Sunday, September 26, 2010

On the integration of opposites

Last night we went to our fourth and last birthday celebration of the week.  Wednesday's was for my husband, Thursday's was for our older daughter's almost-fiancee, Friday's was for our younger daughter, and yesterday's was the 20th birthday celebration for the wonderful church we helped to found on Seattle's eastside: Good Samaritan Episcopal Church in Sammamish, Washington.

The evening was also a celebration of the ministry of Pastor Fred Jessett, shown here with his wife Kris at our younger daughter's belated baptism.  Fred knocked on over 1200 doors in his efforts to get Good Sam off the ground, and though he's now long-retired, he still serves as vicar emeritus for his adoring congregation.

Due to a last minute seating change, I found myself sitting beside Good Sam's brand new music director, and -- as happens sometimes -- we slipped almost immediately into a deeper level of conversation than usually attends such social events; clearly, at some level, we were kindred spirits.

But afterward, as often happens, I found I was kicking myself a bit for having monopolized the conversation.  And my first thought was, "Shoot -- I went off into Chatty Cathy mode again!"

But then I read, in Cynthia Bourgeault's The Meaning of Mary Magdalene, that when Mary talks about the importance of becoming "fully human," she's using the word anthropos,  which refers -- as does Logion 22 in the Gospel of Thomas, to "an integration of the opposites within oneself... the union of the finite and infinite within oneself... so that that there is "one Heart, one Being, one Will, one God, all in all."

This passage seemed to echo some of the conclusions of the final term paper I wrote while in Vermont last week: I had written that in order to serve others we need to be conscious of our own motivations, blind spots and weaknesses. "Awareness and acceptance of my strengths and weaknesses," I had written, "empowers me to become – whatever I do -- a more balanced and integrated whole."

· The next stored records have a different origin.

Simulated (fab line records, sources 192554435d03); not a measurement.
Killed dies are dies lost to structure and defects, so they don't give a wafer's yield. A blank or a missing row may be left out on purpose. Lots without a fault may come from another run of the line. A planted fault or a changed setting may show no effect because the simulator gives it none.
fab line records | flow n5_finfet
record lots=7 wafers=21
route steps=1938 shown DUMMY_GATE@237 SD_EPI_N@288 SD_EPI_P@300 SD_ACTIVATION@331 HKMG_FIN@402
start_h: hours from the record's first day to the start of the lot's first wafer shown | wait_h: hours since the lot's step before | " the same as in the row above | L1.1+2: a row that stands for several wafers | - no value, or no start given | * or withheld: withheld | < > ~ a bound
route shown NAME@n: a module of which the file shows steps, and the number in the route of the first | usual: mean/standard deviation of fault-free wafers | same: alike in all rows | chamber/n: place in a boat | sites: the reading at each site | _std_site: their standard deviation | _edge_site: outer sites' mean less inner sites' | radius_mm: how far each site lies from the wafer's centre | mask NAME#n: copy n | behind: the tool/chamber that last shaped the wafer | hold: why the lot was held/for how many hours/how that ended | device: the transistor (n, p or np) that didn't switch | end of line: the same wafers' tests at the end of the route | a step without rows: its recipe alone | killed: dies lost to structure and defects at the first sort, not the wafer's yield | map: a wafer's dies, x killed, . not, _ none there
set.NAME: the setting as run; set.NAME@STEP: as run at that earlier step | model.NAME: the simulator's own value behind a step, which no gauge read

So I began looking back over the evening and that conversation with different, less hostile eyes, in hopes of finding a way to love behaviors I often find distasteful.  And what I saw was that it was cruel to call myself "Chatty Cathy" and crueler still to assume I was attempting to impress my new friend.  I suspect, instead, that what drove the conversation was a sort of youthful eagerness, a desire to share strategies that might protect the person from some of the hardships I'd endured; to offer a sort of jumpstart along the path to wholeness.

And suddenly I could picture my older daughter, so painfully bright, so eager to share her knowledge with new friends, and so frequently rejected for those behaviors because they weren't ready to hear, or thought she was hopelessly nerdy.  And isn't that really the story of Christ -- desperately trying to help his disciples understand the nature of that mystical union, and being first misunderstood and then ultimately crucified for his efforts?

There's an exercise I've mentioned here before, that I learned a few years back in a workshop given by a Parker-Palmer-inspired group called Washington Courage and Renewal: write down the characteristics in yourself that you find hardest to love, and figure out the gifts those characteristics bring to you and the world.  The answers surprised me then, and continue to bless me today.  So I heartily suggest -- next time you hear those voices inside you, attacking repeat behaviors -- that you spend some time getting to know and love both those voices and those behaviors.  I feel certain they have lessons to teach us, and I firmly believe that if we can integrate them into our total being we'll find it easier to grow into the fully human individuals we were born to become.